Securities & Exchange Commission v. Gottlieb

SUMMARY ORDER

UPON DUE CONSIDERATION, IT IS HEREBY ORDERED, ADJUDGED AND DECREED that the judgment of the district court be AFFIRMED.

Allen B. Gottlieb (“Gottlieb”) appeals from a final judgment entered in the Southern District of New York (Preska, J.) for securities fraud in violation of § 17(a) of the Securities Act of 1933, 15 U.S.C. § 77q(a) (“ § 17(a)”), and § 10(b) of the Exchange Act of 1934, 15 U.S.C. § 78j(b) (“ § 10(b)”), and Rule 10b-5, 17 C.F.R. § 240.10b-5, promulgated thereunder. On appeal, Gottlieb argues (i) that the 22 months it took the SEC to perfect service on him was excessive and impermissible under Federal Rule of Civil Procedure (“Rule”) 12(b); and (ii) that the factual findings on which the judgment against him rests are clearly erroneous. We hold that Gottlieb has waived any insufficiency of service defense to the underlying civil enforcement action and affirm the judgment against him for substantially the reasons articulated by the district court. Familiarity is assumed as to the facts, procedural context, and specification of appellate issues.

1. The SEC’s complaint was filed on April 14, 1998; Gottlieb was personally served in the Bahamas, pursuant to Rule 4(f), 22 months later, on February 4, 2000. Six months prior to trial (in June 2002), Gottlieb sought discovery as to the efforts undertaken by the SEC to comply with the 120 day time limit of Rule 4(m). The district court requested that Gottlieb and the SEC advise the court about deposition arrangements by joint letter no later than *477June 21, 2002. In that letter, the SEC took the position that Gottlieb’s objection to service was waived by his failure to assert the defense in his initial answer to the complaint, as required under Rule 12(h)(1). Gottlieb averred that he preserved the defense. On July 8, the district court ordered Gottlieb to answer the SEC’s position on waiver no later than July 12. Gottlieb did not do so. He made no reference to service of process until the joint pretrial order, submitted December 9, 2002. One way or another, Gottlieb waived any insufficiency of service defense he might have had. Moreover, the district court did not abuse its discretion in deeming the service of process to have been timely effected pursuant to Rule 4(f), which specifies no specific time limit and appears to be subject to a flexible due-diligence standard. See Gleason v. McBride, 869 F.2d 688, 691 (2d Cir.1989).

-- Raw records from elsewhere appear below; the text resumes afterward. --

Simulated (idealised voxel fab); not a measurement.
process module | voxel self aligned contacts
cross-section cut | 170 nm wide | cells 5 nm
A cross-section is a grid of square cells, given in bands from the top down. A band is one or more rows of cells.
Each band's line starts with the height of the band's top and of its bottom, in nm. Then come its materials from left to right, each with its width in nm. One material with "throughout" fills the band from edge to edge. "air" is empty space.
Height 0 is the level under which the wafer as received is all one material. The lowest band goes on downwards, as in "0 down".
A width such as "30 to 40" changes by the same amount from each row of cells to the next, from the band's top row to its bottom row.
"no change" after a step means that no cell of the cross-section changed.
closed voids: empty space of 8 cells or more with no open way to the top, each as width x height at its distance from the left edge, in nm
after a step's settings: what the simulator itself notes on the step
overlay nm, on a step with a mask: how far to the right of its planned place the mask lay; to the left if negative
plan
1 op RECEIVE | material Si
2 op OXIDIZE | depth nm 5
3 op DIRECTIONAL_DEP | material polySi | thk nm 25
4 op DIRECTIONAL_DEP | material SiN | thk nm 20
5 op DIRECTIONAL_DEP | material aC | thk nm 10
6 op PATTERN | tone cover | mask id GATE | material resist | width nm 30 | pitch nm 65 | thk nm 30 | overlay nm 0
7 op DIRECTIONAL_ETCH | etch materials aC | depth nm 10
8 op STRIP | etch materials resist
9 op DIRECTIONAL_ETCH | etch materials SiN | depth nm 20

2. Following a bench trial, we review the district court’s findings of fact for clear error and its conclusions of law de novo. White v. White Rose Food, 237 F.3d 174, 176 (2d Cir.2001). To establish a violation of § 10(b) and Rule 10b-5, the SEC was required to show that Gottlieb “(1) made a material misrepresentation or a material omission as to which he had a duty to speak, or used a fraudulent device; (2) with scienter; (3) in connection with the purchase or sale of securities.” SEC v. Monarch Funding Corp., 192 F.3d 295, 308 (2d Cir.1999) (citing SEC v. First Jersey Securities, Inc., 101 F.3d 1450, 1467 (2d Cir.1996)). “Essentially the same elements are required under Section 17(a)(1)—(3)[J” Id.

Gottlieb was found liable in a “prime bank instrument” (“PBI”) fraud, one of many such schemes in which investors are guaranteed fantastic returns on an obscure kind of transaction. The district court findings with respect to knowing, material misrepresentations are numerous: (i) Gottlieb claimed to be experienced in PBI trading (no one is); (ii) Gottlieb asserted the PBI transactions were “riskless” and that any bank would be “crazy” not to take them; (iii) Gottlieb claimed PBIs could be traded (they cannot); (iv) the retainer agreements securing Gottlieb’s services to get financing for the PBI investments were bogus and fraudulent; (v) the terms used in the agreements have “no meaning and no import in the international banking community”; and (vi) any banking professional (as Gottlieb held himself out to be) would know that the terms of the transactions were meaningless (crediting SEC expert testimony). Taken together, these (among other) findings led the district court to conclude that “Gottlieb ... employed a device or scheme or artifice to defraud premised on several layers of material misrepresentations and omissions.” Gottlieb offers no basis for finding clear error; our own review of the record reveals none.

For the reasons set forth above, the judgment of the district court is hereby AFFIRMED.